Yesterday I had the pleasure of attending a program given by one of our sister clubs in the Central Atlantic Region, Gettysburg Garden Club. The speaker was Donna Seitz of Hosta Hideaway in York Springs who grows over 450 types of hosta at her nursery along with other shade loving plants. She had brought along a number of interesting hosta cultivars that attendees passed along to look at closely and interjected her talk with pointers on hosta care.
Broadly and colloquially speaking, hostas are called “Plantain Lilies” or “August Lilies” which are grown as shade tolerant foliage plants, often (not always) with fragrant flowers. They are named after an Austrian botanist, Nicholas Thomas Host. That plant our grandmother’s grew was possibly the basic “Plantaginea”, originating in China, Japan and Korea, then introduced to the United States in the mid-1800’s. The number of cultivars has increased exponentially.
The “Hosta of the Year”, a designation given by the American Hosta Growers is “Stained Glass”: golden with a green margin and fragrant lavender flowers. She also showed us the first hosta to win that title in 1996, a very small type with which you may be familiar: “So Sweet”, with lance shaped mid-green leaves with white margins. Next year’s winner-to-be is very unusual: Abiqua Drinking Gourd hosta, whose leaves are a blue shade and curiously cupped and gathered such that they really do hold water. Donna said that butterflies (and hummers?!) can be seen drinking from the leaves.

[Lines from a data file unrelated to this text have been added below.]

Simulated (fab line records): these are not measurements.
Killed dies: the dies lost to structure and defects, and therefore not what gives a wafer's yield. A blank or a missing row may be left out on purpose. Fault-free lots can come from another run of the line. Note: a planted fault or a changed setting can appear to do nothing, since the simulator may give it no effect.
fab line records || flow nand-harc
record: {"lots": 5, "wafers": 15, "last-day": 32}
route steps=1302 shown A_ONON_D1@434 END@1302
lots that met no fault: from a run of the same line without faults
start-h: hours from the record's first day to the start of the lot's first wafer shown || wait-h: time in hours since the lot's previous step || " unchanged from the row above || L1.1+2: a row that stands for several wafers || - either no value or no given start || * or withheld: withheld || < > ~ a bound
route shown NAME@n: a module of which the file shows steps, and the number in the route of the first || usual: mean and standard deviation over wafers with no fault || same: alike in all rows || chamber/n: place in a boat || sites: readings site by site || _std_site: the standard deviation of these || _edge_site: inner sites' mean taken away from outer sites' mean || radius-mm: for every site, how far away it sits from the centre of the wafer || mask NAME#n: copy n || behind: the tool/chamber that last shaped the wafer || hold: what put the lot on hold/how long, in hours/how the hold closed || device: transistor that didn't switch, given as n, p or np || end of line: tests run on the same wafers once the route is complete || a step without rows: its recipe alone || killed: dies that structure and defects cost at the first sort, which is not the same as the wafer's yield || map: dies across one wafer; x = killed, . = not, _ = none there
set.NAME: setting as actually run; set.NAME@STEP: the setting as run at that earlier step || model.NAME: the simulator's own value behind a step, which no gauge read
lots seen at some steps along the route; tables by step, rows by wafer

Other well known hostas are giants: golden leaved “Sum and Substance” which can become an immense 2 1/2 feet all and 5 feet across and blue-green “Blue Angel”, possibly 3 feet by 4 feet. One of the largest is “Empress Wu” that can achieve a height of 4 feet tall. The leaves can be 18 inches wide, with the plant taking up 6 feet of space! These are compared with diminutive Blue Mouse Ears with greyish-blue to blue-green foliage that only reaches about 8 inches tall by a foot around and “Lemon Zest”, a bright yellow only 5 inches tall by 1 foot circumference. Others shown or mentioned were “Frances Williams” which has rounded blue-green leaves with a golden variegation around the edges, “Marilyn Monroe” with wavy edged grey-green leaves with a white back and red petioles and “Corkscrew” with narrow green leaves that are twisted and fused and “albo marginata” having a deep green leaf centers with brushed white margins.
Hostas can be grown from seed which leads to hybridizing varieties and especially tissue culture. The plants often “sport”–a spontaneous mutation which can actually be removed from the plant and grown on separately. This is a five year process where it is tested for reversion back to the normal plant or if it will remain a stable mutation that can be named.
As for care, Donna said that hostas can be very forgiving about soil, but it is best to prepare it well with additions of dried horse manure and all sorts of composted material and like average moisture. It is best to site them where they are in shade during the “sun tanning hours” between 11-2 pm. Deer and rodents enjoy munching on hostas as do slugs, which prefer the thinner leaved varieties. She suggested the “wood laid on the ground slug trap”.
Containerized hosta can be overwintered. In fall after the leaves died back, she suggests removing the debris and making sure all moisture in the pot has evaporated out. Make sure the drainage holes are clear. Then, take a plastic sheet and cover the top of the pot, using a bungee cord to secure it. In the spring, once the weather breaks, remove the plastic sheet. You can also overwinter hostas in a cold frame. As for hostas in the ground, let them die back. If they are in soil that drains well over the winter, they should be fine.